The City That Might Have Been

By Rachel Levitt | Boston Magazine |

 

As home to the country’s most opinionated ZIP codes, Boston has more than its share of architecture critics. On any given day, you can hear thoughtful analysis from traffic-mired motorists, pierced and tattooed undergraduates, or loudspeaker-equipped duck boat drivers, who all expound on the apparent lack of intelligent design and bemoan massive building bummers (City Hall, Peabody Terrace, that Huntington Avenue high-rise topped with a crown). In these parts, carping about architectural missteps is a well-established pastime.

The supposition, of course, is that it could have been done better. Well, maybe. Some might argue that a better Boston does exist—on paper, anyway.

Open up the files of local architecture firms and you’ll find reams of drawings for projects that quietly died before nary a shovel hit the dirt. Case in point: This spring we learned that the new Boston Museum planned for the Greenway won’t be an $89 million megamiracle of starchitecture and pomp straddling the on-ramps over the Big Dig tunnels, but rather a smaller, simpler affair. The scaling back of the plans received scant media attention; the original sketch (shown here) was filed away. But it inspired us to comb through the archive of lost ideas in search of the Boston that could have been. We dug up some of the biggest proposals that never happened: wild visions that included brand-new islands, superslim skyscrapers, even Amsterdam-style canals. Each would have changed the city in a bold way—and perhaps even satisfied (or maybe enraged) our natural-born critics.

[sidebar]BOSTON MUSEUM (2004): In a dramatic homage to the city’s maritime past, Somerville architect Moshe Safdie proposed ramping up the ground on the Greenway and perching a shiplike steel and glass Boston Museum atop a verdant wave.

PRUDENTIAL MAKEOVER (1986): Every city has a doozy of a tower on its skyline, and ours is the Prudential, a 52-story giant that, despite its high profile, has never truly been embraced. Accordingly, ever since it was completed in 1965, Bostonians haven’t been able to resist the temptation to reimagine it. In 1986, Brookline architect Tom Dolle, then of the Boston firm Jung/Brannen, suggested a Pru makeover of grand proportions. His provocative vision for a new façade would have produced a taller, tapering edifice crowned with a proud spire rather than the mortarboard that currently sits atop the building.

JOHN HANCOCK TOWER REIMAGINING (1996): Dolle wasn’t alone in rethinking Back Bay icons: A mid-1990s call by the Boston Redevelopment Authority (BRA) for skyscraper ideas set the imagination of Winthrop’s Frank Costantino ablaze. A premier architectural illustrator, Costantino wondered what it would look like if you slipped a 45-story building into the belly of the 60-story Hancock Tower.

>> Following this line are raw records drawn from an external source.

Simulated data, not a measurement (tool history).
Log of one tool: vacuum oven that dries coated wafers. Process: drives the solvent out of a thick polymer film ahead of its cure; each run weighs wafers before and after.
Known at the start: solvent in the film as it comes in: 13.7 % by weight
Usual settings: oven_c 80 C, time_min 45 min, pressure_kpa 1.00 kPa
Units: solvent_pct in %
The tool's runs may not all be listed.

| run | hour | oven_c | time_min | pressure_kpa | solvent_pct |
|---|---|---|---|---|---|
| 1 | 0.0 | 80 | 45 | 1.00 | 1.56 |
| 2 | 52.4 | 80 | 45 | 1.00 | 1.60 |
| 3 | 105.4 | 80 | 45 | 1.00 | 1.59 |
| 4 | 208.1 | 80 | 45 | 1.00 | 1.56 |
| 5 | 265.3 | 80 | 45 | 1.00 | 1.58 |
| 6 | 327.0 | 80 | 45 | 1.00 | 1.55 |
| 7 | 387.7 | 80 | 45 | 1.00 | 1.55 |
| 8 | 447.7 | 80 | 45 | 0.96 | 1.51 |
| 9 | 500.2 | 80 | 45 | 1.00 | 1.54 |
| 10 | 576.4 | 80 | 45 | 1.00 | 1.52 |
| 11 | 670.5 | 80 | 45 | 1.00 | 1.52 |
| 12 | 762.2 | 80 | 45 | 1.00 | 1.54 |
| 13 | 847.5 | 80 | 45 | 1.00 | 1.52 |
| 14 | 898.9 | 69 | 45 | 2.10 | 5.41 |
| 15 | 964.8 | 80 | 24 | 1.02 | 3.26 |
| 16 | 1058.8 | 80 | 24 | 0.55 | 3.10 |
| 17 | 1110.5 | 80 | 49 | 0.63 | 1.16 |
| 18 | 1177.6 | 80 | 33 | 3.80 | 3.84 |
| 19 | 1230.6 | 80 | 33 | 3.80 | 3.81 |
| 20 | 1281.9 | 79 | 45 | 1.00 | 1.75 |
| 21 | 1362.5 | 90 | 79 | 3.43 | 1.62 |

SOUTH STATION TECHNOPOLIS (1990): While Costantino’s mash-up was never more than a fanciful exercise, a far more realistic tower was dreamed up by Jung/Brannen for Tufts University in 1990. The firm’s elegant 28-story design behind South Station would have housed a Tufts biotech center, anchoring a so-called technopolis along the waterfront. Though the project fizzled when Tufts couldn’t raise the cash, the BRA may still get the complex it’s been envisioning for that space since 1963: Workers could break ground as early as this year as part of a new plan to develop a hotel, office space, and condos on the parcel.

STORROW DRIVE TERRACE (1988): Before there was a Storrow Drive, Back Bay residents strolled straight to the Esplanade, something that this proposal to build over the road would have restored. The firm of Koetter Kim & Associates—itself based in the Back Bay—imagined new buildings on a decked roadway with the neighborhood’s brownstones peeking from behind.

WIND TRAIN (2007): Last year, architects at the Somerville firm Arrowstreet cooked up an ingenious plan to ease transportation snarls with a “wind train,” an eco-friendly monorail powered by attached wind turbines. The train would have traveled along I-93 and Route 128, creating a people-moving loop that could have eliminated some 220 tons of CO2 car emissions every day.

CHARLES RIVER ISLAND (1907): Inspired by the Île de la Cité in Paris, Ralph Adams Cram’s 1907 scheme plopped a man-made island in the Charles River Basin; it would have featured a large civic plaza and a cathedral. A host of other island proposals permeated early 20th-century planning, including one that could have served as a new campus for MIT, which had outgrown its Back Bay location.

CHARLES RIVER ISLAND VETERANS MEMORIAL (1920): After World War I, Cram suggested an island as a perfect spot for a veterans memorial, arguing that the new landmass would make a proposed Dartmouth Street bridge (also scrapped) much easier to build by shortening the span by about 800 feet. Proponents figured the cost savings could have paid for the island’s construction.

FAN PIER CANAL (1986): Among the many visions for the South Boston waterfront at Fan Pier (before the Moakley Federal Courthouse, before the Institute of Contemporary Art) was this master plan that included projects by Cesar Pelli and Robert A. M. Stern, and that proposed slicing a canal along Northern Avenue; lining it with mixed-use towers; and then linking the waterway to a marina, à la Amsterdam.

ELECTRIC HARBOR BUILDING (1987): Just up Fort Point Channel, near the Northern Avenue Bridge, is where Schwartz/Silver Architects planned its Electric Harbor Building. With multiple cantilevers and its own internal canal off the channel, the structure would have been a postindustrial exclamation point on the water.

NEW ENGLAND AQUARIUM ADDITION (1996): Schwartz/Silver Architects also sketched out a $100 million expansion for the New England Aquarium. (The current concrete structure can be seen at the center of the drawing.) The project was preceded by an ill-fated proposal to move the aquarium to Charlestown, an idea snuffed by the recession in the early 1990s.